And on Friday, the Department of Defense (which has renamed itself the Department of War without the required authorization from the US Congress) began releasing those files.
So what’s in there? You can see for yourself here. The short answer is “not much.”
Example photo from the UAP files released Friday.
Credit:
US military
The longer answer is that there are pages and pages of old FBI records, unresolved cases, eyewitness interviews, and the usual grainy, black-and-white images that show dots but nothing remotely conclusive about aliens, alien spaceships, or any alien technology.

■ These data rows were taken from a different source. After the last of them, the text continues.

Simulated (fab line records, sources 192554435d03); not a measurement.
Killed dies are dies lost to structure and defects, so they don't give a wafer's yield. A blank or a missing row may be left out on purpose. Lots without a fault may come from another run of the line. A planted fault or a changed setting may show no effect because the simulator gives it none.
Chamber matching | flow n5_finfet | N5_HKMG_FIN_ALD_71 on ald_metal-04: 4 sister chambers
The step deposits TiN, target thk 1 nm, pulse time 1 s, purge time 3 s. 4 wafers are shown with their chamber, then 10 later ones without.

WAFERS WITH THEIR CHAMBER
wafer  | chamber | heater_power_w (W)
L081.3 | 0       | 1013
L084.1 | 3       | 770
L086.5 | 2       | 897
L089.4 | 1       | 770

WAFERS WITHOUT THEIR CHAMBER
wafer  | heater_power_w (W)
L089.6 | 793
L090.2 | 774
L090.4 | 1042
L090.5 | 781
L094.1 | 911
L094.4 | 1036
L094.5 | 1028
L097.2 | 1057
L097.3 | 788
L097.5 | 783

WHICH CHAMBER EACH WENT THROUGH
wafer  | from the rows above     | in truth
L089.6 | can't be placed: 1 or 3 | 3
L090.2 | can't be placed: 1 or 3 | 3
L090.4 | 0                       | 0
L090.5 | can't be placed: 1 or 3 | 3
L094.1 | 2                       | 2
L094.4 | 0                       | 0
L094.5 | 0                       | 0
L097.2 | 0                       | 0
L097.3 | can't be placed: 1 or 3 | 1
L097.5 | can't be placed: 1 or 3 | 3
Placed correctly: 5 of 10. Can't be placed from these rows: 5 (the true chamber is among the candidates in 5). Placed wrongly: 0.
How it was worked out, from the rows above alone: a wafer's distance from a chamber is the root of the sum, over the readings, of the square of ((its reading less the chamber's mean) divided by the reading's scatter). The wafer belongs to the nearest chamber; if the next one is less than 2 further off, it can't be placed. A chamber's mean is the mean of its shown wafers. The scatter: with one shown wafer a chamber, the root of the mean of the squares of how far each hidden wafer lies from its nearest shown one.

In short, there is no truly meaningful evidence here for aliens, alien visitations, alien abductions, or anything like that.
Shocking, we know.
This is not extraordinary evidence
The release doesn’t preclude the possibility that aliens have visited Earth, of course. It’s a massive galaxy, and in recent years, scientists have confirmed that many of the billions of stars in just our Milky Way Galaxy alone have vibrant planetary systems. And there are billions of galaxies. So there are a massive number of worlds out there where life could have evolved and attained sentience and spaceflight capabilities. Perhaps we are alone. Perhaps we live in a “dark forest” universe. We just don’t know.
But we do know that claiming aliens have visited Earth is a major statement. Here, we should remember the words of Carl Sagan: “Extraordinary claims require extraordinary evidence.”
The release of files by the US military on Friday is only the beginning. There is more to come. But what we have seen today falls far, far short of extraordinary evidence.